===
0297,
7
===

 

{297,7}

pa;Rhte phire;Nge galyo;N me;N in re;xto;N ko log
muddat rahe;Ngii yaad yih baate;N hamaariyaa;N

1) people will wander around in the streets reading/reciting these rekhtahs
2) they'll be remembered for a long time, these words/verses of ours

 

Notes:

S. R. Faruqi:

In reply to the present verse, this can be said:

{775,10}.

It should be kept in mind that baate;N also means 'speech, poetry'. Even here, Mir paid heed to the aspect of meaning.

The mention of people reading/reciting verses in the streets is both cultural reality and a boast. The Lord be thanked that up to our time the custom remains that in the midst of conversation people casually recite [pa;Rh denaa] verses. Although it's no longer the case that people pass through the streets reciting verses, or get together to recite and listen to verses, in our society verses are still valued.

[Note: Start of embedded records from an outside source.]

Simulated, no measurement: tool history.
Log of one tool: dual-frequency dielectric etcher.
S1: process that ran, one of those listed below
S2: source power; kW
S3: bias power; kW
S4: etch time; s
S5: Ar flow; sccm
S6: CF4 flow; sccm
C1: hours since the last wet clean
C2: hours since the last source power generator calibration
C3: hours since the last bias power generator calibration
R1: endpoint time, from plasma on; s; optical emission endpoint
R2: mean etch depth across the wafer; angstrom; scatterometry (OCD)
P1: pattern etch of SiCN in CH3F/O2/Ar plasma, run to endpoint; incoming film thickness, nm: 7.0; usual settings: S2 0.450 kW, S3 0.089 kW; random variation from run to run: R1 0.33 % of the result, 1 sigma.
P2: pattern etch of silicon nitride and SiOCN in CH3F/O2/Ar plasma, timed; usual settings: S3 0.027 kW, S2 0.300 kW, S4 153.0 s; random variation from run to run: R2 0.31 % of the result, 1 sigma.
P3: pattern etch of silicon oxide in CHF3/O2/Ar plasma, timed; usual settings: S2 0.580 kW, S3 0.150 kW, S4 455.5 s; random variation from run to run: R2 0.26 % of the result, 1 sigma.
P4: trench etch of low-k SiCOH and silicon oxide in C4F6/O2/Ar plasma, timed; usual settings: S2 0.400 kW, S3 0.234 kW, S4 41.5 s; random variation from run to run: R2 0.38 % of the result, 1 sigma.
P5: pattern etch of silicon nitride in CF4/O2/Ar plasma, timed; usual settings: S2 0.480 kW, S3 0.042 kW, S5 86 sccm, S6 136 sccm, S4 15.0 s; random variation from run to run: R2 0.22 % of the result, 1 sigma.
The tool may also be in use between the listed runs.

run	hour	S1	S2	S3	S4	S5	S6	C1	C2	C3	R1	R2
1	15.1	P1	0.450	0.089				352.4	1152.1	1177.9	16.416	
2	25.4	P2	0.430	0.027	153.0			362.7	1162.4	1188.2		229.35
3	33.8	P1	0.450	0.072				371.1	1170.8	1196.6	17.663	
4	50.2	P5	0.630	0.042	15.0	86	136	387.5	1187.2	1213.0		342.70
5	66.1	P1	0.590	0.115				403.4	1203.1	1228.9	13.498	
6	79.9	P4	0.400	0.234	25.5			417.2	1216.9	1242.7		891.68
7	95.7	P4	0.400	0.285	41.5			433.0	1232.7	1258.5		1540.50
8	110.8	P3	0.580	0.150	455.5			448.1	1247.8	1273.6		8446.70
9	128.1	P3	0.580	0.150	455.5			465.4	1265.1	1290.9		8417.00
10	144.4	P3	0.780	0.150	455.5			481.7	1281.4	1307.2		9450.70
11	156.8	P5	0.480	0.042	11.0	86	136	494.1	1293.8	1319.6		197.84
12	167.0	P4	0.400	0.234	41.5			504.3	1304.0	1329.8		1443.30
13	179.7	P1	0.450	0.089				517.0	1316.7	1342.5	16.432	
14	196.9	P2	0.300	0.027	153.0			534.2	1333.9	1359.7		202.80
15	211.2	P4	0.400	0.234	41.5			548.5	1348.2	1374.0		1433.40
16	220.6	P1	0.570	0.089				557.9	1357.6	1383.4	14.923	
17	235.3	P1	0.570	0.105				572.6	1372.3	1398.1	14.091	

Informal poetry recitation in fact thrives in a culture in which the spoken word is more popular than the written word. Such cultures are now steadily becoming fewer, because the custom of writing, and of publishing, has spread. Mir's first line is the mirror of a whole culture. It should be kept in mind that here and there Mir has also mentioned that in various places people wander around reciting his verses.

Muhammad Husain Azad has written that when some ghazal of Nasikh's arrived in Delhi, then Zauq at once used to think about composing 'on' it [us par] verses of his own. And (to make the same point) when people came from Lucknow (Allahabad, Kanpur, or wherever Nasikh would be at that time), they used to bring Nasikh's verses by way of a special gift [sau;Gaat].

[See {1791,1}.]

FWP:

SETS == POETRY
MOTIFS
NAMES == REKHTAH
TERMS == GHAZAL 'ON' A GHAZAL

Here's a prime example of the use of re;xtah not as 'Rekhtah', an early name for Urdu, but as a name for a sort of poetry, a broad term for a genre of verse, generally undefined but presumably centered on the ghazal. Mir, like his contemporaries, used the name in both senses. See the 'Names' index for the instances that appear in this commentary.

Other verses in which re;xtah appears as a genre of poetry are {859,11} and {1554,6} (both added by me, since they have no great literary interest and SRF understandably omitted them).